F1 returns to Japan for the first time since 2019 this weekend with Max Verstappen almost certain to win the title.
Winning 11 out of the 17 races ran this season has all but given Max the chance to win the title in Suzuka this weekend (bar a few minor permutations). This has led to various questions being thrown around the paddock as to how the title is due to be decided so early this year in comparison to previous seasons.
Where did Ferrari’s early season dominance go to?
With Ferrari driver Charles Leclerc leaving Australia with a 43-point lead over Verstappen most thought the F1-75s had better speed and better lightness compared to the heavy and unreliable RB18 at this stage of the season. The season was decidedly to be Ferrari’s year. However, by the time F1 had reached its three-week summer holiday the Scuderia’s title challenge was in tatters.
A mixture of poor engine reliability and poor strategy left Charles with only one win and a podium out of a possible 12 races.

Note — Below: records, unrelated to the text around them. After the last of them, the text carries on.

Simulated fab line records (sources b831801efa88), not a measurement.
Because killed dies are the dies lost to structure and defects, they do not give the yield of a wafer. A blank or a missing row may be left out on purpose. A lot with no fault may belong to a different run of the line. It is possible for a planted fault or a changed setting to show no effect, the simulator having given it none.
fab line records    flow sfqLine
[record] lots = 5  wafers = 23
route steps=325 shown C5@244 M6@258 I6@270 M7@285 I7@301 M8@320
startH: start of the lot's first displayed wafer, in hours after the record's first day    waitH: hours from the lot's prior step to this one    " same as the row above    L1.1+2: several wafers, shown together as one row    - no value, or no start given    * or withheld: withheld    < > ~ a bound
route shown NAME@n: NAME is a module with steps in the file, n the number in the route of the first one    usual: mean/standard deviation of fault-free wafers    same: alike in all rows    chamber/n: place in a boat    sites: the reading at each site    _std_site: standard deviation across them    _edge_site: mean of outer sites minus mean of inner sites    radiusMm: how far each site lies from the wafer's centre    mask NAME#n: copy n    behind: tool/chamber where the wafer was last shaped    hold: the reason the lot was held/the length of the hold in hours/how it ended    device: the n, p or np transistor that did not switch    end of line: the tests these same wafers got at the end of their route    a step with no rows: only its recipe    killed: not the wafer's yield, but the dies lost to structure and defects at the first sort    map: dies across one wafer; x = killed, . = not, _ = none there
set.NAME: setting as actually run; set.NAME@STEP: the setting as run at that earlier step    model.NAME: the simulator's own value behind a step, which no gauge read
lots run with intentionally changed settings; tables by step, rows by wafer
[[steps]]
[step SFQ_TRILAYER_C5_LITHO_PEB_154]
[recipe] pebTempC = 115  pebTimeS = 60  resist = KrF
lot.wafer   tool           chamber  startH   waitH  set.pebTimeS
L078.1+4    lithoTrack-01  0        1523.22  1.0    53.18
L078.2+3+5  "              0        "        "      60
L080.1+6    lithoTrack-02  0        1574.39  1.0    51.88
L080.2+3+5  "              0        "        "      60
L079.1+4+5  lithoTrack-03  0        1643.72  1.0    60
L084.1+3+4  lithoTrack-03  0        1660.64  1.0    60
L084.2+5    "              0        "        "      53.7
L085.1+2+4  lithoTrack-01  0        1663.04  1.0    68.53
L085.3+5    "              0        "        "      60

Although this did pick up post-summer break with three podiums the title was already over. This left the team at Maranello wondering where it went wrong for them as well as a lot of questions to answer about whether they are going to turn a quick car into a title-winning car for 2023.
Where was Mercedes and the much-hyped W13?
Eight times constructor’s champion Mercedes looked to dominate in 2022 after the controversial end to 2021. However, the unusual zero pods design from James Allison (technical chief) gave Mercedes a troublesome car that has left them winless as a team for the first time since the 2011 season.
The car was the worst on the grid when it came to the issue of porpoising, as well as struggling to heat its tires to an optimal temperature, again due to the zero pods package. There have been interesting highlights for Mercedes with 12 podiums and a shock pole position for George Russell in Hungary.
The only hope for Mercedes in 2023 is that they either find a breakthrough with their design concept or move to the more conventional design used by other teams if they are set to deliver Lewis Hamilton his eighth world title.
How has Red Bull come from an unreliable start to the dominance that they have now?
Entering the season post testing Red Bull and the paddock both knew while Adrian Newey had once again worked his magic with a set of new regulations the Red Bull was heavier than Ferrari and needed some weight loss if it was to be consistently beat Ferrari and that along with some horrible reliability from the Honda prepared/Red Bull-maintained engine got people thinking Red Bull would be on the back foot throughout the season.
However, luck and hard work from Red Bull’s technical team delivered a fast reliable, and consistent car that gave Verstappen and Sergio Perez the chance to dominate from the first European and sprint weekend of the season in Imola to this weekend in Japan, bar an off the weekend at Silverstone and a second place in Austria.
This is reminiscent of the 2013 season in which the RB9 delivered Sebastian Vettel 13 wins and nine straight wins.
Verstappen will become a two-time world champion this weekend at their engine partner Honda’s home circuit and therefore leave a paddock asking can any other team stop them with a quicker car or will next year’s RB19 take turn in form?